Tuesday, July 31, 2012

No. 674 – You Really Got Me

Performer: The Kinks
Songwriter: Ray Davies
Original Release: Single
Year: 1964
Definitive Version: Come Dancing with The Kinks, 1986

As I’ve mentioned, sometimes life has a way of messing up the best-laid plans and schemes. One time was in September 1987.

For my magazine publishing class at Northwestern, I planned to drive from Evanston to Frankenmuth, Mich., to do a story on Bronner’s. If Bronner’s isn’t the world’s largest Christmas store, it certainly used to be, and I couldn’t imagine one that was larger. It seemed like the perfect subject for a magazine that was based on weekend driving travel around Chicago.

My plan was to drive over on Saturday to walk around and do some interviews, spend the night in the area and come back Sunday. Then I got a call that messed everything up. Jessica was planning a party Saturday night, and, well, I couldn’t miss that.

A little back story: About a month before, Jessica, who also worked at the YMCA, had taken me to see The Pat Metheny Group at Ravinia and straight out told me that she wanted us to get together, but she had just broken up with her boyfriend of 2 years and wasn’t quite ready. She’d let me know when she was.

So you can see why I needed to change my plans. OK, I figured. I still can get up early in the morning and drive over and back on Sunday. It’s not that far of a drive, right? Maybe three or four hours, I figured.

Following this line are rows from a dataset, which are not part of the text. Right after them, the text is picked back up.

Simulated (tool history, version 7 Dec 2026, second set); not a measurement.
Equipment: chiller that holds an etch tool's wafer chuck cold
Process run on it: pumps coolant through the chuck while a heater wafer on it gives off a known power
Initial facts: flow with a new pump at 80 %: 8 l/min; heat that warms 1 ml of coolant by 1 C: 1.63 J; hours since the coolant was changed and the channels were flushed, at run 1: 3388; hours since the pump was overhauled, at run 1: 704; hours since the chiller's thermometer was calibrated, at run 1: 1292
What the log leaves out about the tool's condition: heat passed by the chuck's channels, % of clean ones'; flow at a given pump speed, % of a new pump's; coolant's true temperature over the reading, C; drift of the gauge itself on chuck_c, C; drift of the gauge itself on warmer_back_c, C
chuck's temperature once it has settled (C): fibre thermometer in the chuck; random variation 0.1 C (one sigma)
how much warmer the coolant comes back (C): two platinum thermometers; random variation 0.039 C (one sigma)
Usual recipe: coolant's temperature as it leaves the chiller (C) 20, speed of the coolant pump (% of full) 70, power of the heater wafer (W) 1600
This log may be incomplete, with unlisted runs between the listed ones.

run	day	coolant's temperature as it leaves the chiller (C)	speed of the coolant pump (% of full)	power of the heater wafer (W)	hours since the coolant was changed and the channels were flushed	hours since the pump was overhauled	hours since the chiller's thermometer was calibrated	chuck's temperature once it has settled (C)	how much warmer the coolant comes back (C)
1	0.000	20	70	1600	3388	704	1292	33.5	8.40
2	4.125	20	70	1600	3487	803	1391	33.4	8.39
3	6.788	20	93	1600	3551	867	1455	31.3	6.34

Well, to make a long prelude to a story short, the party went great. Later in the night, someone heard that one of my favorite blues bands was playing not far from Jessica’s place. I was ready to go with everyone else, but Jessica literally pulled me back and said, no, you need to stay and help me clean. What she actually was saying was, you need to stay and help me clean and then we can make out while everyone’s gone.

As you can imagine, I was OK with that. While we were on the couch, Jessica told me she wanted me to spend the night. As you can imagine, I was more than OK with that. But, she noted, it’s my time of the month, so we can’t do anything. As you can imagine, I wasn’t OK with that at all, but at least that’s a temporary condition, and the long-range forecast looked good.

I told her of my travel plans and invited her to come along. She said yes, and we got up the next morning at the crack of dawn to head out. OK, it really was mid-morning by the time we left for Frankenmuth. I had just bought Come Dancing, which was The Kinks’ latest greatest hits tape, and we had that on the car stereo as we drove off on our little adventure.

Of course, in thinking that the drive to Frankenmuth was about a three- or four-hour drive, I had underestimated the drive by about, oh, half. Before long, it was late afternoon, and I realized that we’d have no time to get to Frankenmuth to talk to anyone and turn around and drive back in one day. My big plans had been blown up by circumstance—not that I was that upset about the reason.

But we were close enough to Lansing that Jessica said, well, my sister goes to Michigan State. If we’re this close, can we drive up and hang out with her? At this point, my agenda was shot, so why not?

So on the day I should have been coming back from Frankenmuth, I ended up spending the day at a bar in East Lansing with Jessica’s sister and her boyfriend watching the Tigers win the 1987 East Division race on the last day of the season by beating Toronto in what was a major comeback/collapse. I was rooting for the Jays all the way, but everyone in the bar was going crazy for the Tigers, so that was kind of cool.

When it was over, Jessica and I headed home. I decided I’d just do the interviews I needed over the phone. Really, driving all the way to Frankenmuth was a hair-brained scheme anyway. It could have worked out, but that it didn’t for the reasons that it did was a-OK with me. Jessica and I made plans to see each other the next weekend. I could hardly wait.